Interesting Day
Posted by stephen on Thursday, 13th October, 2005 @ 23:29
My current task at work is working with my boss Richard to redevelop Carpenters Connect, which was the original prototype for the Wired-up Communities project. Carpenters Connects runs on 13 different operating systems, including all sorts of proprietary, expensive systems. The idea of the RegenTV project is to replace this with an easy to deploy and easy to manage open source solution.
Well, that's the idea, it's been rather hard work so far, with all kinds of issue, even with IBMs help. I'm not allowed to speak my true opinion on all the issues, but the important thing is Richard and I have actually managed to get the system to a point where it's working pretty well on our alpha site.
And so now it's time upgrade Carpenters Connect to RegenTV. Which is what I've been doing this week and what I'll be doing for the next month or so, except for next week, when I'll be on holiday in Spain, so there may not been any website updates from Monday until I get back on Sunday.
I can't wait to get away and relax a bit. Especially as I got my car clamped in the work car park today as I forgot to put my permit in the windscreen. Annoyingly the clampers were closed when I rang them at 5.40pm, so I'm staying in London tonight, thanks to Richard for putting up with me.
Anyway, holidays. I loved my break in Wales last month, but there was loads of driving. It'll be nice to spend a week in the sun, sitting next to the pool, eating in a restaurant and drinking sangria in the evenings, with absolutely nothing to do. Talking of Wales, I've finally uploaded the last of my Wales pictures in the images section.
Now, back to work. We're lacking somewhat in documentation at the moment, so while we rebuild Carpenters both of us will be using our web sites to document the process where possible. Most of mine will be in the docs section and Richard has started a techie blog. The idea of RegenTV is that anyone should be able to come along, read our documentation and build a system. Obviously we'd prefer you give us a pile of cash and we'll give you the benefit of our years of experience and the bits we didn't write down ;)
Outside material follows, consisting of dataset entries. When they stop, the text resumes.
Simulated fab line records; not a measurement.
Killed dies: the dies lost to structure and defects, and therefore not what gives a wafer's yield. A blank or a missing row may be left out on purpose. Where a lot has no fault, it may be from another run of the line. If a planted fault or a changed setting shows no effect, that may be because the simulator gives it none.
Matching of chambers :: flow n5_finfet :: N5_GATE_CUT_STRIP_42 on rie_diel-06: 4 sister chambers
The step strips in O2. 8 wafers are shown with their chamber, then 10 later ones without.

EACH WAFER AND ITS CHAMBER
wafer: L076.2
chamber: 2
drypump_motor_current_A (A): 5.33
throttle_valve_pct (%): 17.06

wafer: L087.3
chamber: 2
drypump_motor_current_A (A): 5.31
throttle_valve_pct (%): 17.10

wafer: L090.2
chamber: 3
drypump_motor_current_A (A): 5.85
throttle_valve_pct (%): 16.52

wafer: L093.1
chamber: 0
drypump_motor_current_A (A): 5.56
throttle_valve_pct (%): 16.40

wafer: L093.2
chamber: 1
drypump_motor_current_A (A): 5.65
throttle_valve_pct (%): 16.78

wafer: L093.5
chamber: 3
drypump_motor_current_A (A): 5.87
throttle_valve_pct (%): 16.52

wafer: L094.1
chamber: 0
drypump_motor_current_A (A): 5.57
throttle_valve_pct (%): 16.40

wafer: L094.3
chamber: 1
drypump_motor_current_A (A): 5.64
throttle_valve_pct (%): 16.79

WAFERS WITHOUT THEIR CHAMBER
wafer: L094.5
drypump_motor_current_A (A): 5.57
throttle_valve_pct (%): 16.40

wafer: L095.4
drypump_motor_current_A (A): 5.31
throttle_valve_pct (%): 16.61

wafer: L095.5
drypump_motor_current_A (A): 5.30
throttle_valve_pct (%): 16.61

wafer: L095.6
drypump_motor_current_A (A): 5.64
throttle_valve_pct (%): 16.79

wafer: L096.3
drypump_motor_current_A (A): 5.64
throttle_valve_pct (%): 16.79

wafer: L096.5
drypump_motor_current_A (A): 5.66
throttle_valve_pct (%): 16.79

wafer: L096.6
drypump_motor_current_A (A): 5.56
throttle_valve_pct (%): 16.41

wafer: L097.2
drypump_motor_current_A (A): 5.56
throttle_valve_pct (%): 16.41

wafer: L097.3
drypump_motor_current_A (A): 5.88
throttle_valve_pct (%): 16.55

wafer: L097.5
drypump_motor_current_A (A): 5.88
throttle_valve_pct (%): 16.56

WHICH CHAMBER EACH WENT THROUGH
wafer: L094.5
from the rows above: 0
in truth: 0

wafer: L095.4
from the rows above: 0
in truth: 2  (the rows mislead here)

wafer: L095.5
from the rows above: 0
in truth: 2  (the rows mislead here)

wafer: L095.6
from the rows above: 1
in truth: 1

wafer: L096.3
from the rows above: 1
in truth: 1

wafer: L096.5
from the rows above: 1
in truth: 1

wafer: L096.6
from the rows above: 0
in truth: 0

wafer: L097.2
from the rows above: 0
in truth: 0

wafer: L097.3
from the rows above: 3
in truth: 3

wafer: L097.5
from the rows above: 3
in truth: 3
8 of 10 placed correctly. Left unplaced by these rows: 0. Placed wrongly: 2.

In the mean time, on my site you'll find our todo list and the start of my LDAP server documentation. It's incredibly useful technology, if not as supported as it should be in the basic network services packages (DHCP and BIND spring to mind).
So you can look forward to all kinds of incredibly exciting (to me) documents about our experiences of setting things up from scratch. Today we've setup our Cisco PIX firewall, mostly, and created an LDAP directory, mostly.